The simplest way to run HilbertAxiom.ml is this.
In a terminal window (or Emacs shell), move to your hol_light directory and paste in
these 3 commands, followed by a RETURN:
ocaml
#use "hol.ml";;
#use "RichterHilbertAxiomGeometry/make.ml";;

This will not work if you have already evaluated HilbertAxiom_read.ml,
because you will get an error
Exception: Failure "new_type: type point has already been declared".
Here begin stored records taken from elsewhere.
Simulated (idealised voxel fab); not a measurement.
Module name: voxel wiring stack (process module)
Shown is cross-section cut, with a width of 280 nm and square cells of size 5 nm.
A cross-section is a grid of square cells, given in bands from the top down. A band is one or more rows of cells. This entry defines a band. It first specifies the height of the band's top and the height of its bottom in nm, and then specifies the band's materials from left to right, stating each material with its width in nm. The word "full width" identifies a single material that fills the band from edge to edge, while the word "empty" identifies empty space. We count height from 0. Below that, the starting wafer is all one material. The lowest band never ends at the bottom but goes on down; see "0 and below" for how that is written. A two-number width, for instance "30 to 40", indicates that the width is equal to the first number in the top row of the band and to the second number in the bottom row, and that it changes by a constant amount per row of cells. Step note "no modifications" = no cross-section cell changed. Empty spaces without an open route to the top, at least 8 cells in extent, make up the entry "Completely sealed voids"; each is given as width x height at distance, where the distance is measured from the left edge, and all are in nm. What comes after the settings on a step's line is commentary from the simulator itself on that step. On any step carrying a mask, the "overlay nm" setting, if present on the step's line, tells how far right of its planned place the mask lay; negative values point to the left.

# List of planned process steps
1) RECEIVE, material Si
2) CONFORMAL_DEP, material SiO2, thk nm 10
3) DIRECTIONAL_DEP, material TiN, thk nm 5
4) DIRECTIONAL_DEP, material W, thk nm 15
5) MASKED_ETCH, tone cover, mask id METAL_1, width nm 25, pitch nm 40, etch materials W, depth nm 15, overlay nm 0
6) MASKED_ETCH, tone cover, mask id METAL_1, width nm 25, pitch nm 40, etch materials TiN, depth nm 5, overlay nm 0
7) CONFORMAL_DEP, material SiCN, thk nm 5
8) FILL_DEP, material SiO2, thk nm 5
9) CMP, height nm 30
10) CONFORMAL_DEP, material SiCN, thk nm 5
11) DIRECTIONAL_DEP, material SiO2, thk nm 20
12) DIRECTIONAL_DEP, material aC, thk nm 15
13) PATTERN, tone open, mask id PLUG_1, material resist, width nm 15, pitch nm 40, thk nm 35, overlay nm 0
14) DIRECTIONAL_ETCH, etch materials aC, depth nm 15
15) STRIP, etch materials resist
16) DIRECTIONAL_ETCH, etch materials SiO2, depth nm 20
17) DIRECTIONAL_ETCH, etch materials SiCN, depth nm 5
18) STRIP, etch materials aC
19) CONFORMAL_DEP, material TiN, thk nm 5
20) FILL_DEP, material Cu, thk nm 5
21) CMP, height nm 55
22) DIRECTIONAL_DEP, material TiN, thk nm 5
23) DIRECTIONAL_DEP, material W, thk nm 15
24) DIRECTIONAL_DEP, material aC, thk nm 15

You will see 190 or so definitions and proved theorems, in perhaps 15
minutes.  

How to check the Hilbert axiomatic geometry proofs HilbertAxiom.ml,
which are a formalization in the proof assistant HOL Light of
http://www.math.northwestern.edu/~richter/hilbert.pdf using Freek
Wiedijk's Mizar mode miz3.  This has only been checked on Linux.  I'll
also assume familiarity with the Emacs editor (version 23 or 24).

First a discussion of miz3.  There are a number of good proof
assistants to formalize mathematical proofs in, e.g. Coq, with which
the 4-color theorem proof was formalized.  There are a number of good
HOL proof assistants, e.g. HOL4 & Isabelle.  Two outstanding
advantages of HOL Light are Freek's miz3 and that HOL Light is the
preferred proof assistant of Tom Hales, who is ambituously trying to
formalize his proof of the Kepler sphere-packing theorem.  I suspect
that John Harrison's leadership is involved in both advantages.  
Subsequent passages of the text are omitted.